Recently some studies have been published [2, 3] using micromechanical sensors to characterize thin polymer coatings under various conditions. With the final aim to deposit thin PVP film on cantilevers we studied the process optimization of PVP by spray coating on microscope glass slides. Here, we present a study of the parameters determining the quality of the deposited film.

Spray Coating was done in an Exacta Coat Ultrasonic Spraying System (Sonotek, USA) .The main components are illustrated in fig. 1. The tip of the ultrasonic atomizer nozzle was actuated at a frequency of 120 kHz. Nitrogen gas was connected to the inlet of the air focusing shroud. The nitrogen pressure was monitored by a pressure sensor and regulated by a valve.

The gas flow and the position of the air focusing shroud allowed the control of the diameter and shape of the spray-coating beam. The movement of the nozzle was controlled by an x-y-z stage. A shadow mask was put on a glass slide before deposition to cover some area from spraying. The masked areas acted as a baseline for characterizing the final coating by a surface profilometer (Veeco Dektak8) from where the thickness and roughness value were calculated as shown schematically in fig. 2.

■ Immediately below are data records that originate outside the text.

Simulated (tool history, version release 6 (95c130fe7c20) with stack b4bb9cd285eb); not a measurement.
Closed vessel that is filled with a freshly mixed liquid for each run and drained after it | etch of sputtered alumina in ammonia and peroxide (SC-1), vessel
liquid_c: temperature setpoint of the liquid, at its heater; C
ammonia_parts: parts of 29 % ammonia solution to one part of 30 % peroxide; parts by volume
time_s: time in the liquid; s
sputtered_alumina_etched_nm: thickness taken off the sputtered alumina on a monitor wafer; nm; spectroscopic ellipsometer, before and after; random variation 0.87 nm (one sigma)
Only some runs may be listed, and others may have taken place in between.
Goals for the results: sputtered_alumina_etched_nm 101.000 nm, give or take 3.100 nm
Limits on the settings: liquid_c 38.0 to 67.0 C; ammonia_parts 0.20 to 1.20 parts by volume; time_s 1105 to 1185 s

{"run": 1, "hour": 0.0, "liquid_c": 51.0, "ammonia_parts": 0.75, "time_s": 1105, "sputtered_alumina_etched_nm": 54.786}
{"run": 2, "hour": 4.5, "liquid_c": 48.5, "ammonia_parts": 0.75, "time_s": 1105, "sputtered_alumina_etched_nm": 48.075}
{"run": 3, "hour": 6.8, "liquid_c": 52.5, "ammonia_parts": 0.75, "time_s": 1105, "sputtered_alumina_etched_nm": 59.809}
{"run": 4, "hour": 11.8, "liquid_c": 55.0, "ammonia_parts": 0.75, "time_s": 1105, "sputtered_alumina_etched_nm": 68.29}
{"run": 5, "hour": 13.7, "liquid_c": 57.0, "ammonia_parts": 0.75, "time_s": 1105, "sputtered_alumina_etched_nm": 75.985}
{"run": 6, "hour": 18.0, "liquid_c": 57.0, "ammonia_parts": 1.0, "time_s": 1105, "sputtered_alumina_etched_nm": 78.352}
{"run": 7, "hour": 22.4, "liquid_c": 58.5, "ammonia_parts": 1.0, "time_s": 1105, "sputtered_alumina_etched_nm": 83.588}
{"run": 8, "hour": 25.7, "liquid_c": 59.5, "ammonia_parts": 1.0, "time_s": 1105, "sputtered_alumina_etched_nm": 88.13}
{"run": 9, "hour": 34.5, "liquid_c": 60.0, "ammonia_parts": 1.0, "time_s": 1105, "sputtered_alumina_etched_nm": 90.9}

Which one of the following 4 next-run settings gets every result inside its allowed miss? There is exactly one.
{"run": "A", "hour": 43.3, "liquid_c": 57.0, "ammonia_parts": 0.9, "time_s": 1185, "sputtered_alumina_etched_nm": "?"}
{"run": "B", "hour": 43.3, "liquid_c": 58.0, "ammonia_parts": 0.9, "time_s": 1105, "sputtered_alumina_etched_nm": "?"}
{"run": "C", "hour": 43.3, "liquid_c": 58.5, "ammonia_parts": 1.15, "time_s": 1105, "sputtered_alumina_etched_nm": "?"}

The surface texture was observed with an Optical Microscope (Zeiss). A 0.5 wt. % solution of PVP in water was prepared and introduced in the central column of the nozzle using a syringe pump. Each slide was coated 10times with a flow rate of 0.1ml/min and nitrogen pressure of 0.03Bar which was kept constant for all the experiments.

The parameters varied are speed of the moving nozzle while spraying (nozzle path shown schematically in fig.2), temperature of the substrate and distance between nozzle and substrate. Surface morphology of the films is governed mainly by the rate of drying of the spray on the substrate. The depositions can be broadly classified into a dry state, a wet state and an optimized condition in between.

The profilometer scan in fig. 3 and the microscope images in fig.4 show the surface for a distance between the nozzle and the substrate of (a) 100mm, (b) 70mm and (c) 90mm respectively. The further the nozzle is away from the substrate the faster the deposited polymer film dries. Spraying with a distance of 100mm gives rise to the dry state (fig. 3a) with avg. roughness (Ra) 158nm.

When the distance between nozzle and substrate decreases to 70mm i.e., at the wet state, Ra reduces to 22nm. The disadvantage of the wet condition is that as the polymer remains wet for a longer time it accumulates at the edge of the deposition to form peaks of few microns in height (fig.3b). The optimized condition (fig.3c) lies in between at a distance of 90mm where we get a compromise between the dry and the wet state where Ra is 76nm but there are no edge peaks as shown before.

With an increase in temperature (fig. 5a, b and c) the deposition moves from the wet to dry state were roughness increases due to rapid drying of the sprayed drops. Same dry state is observed for coating with an aqueous solution at 60°C (fig.5c) and when a low boiling solvent like dichloromethane (fig. 5d) is used for deposition at room temperature.

The speed of the spraying nozzle influences both the final thickness and roughness of the film. The roughness becomes significant when the nozzle is very fast and the amount of polymer sprayed is not enough to coalesce and form a continuous film. This study shows the inter-correlation of different parameters for uniform film formation by spray coating.

The findings will be used for coating of cantilevers and for studies of material characteristics of thin polymer films used for example drug delivery.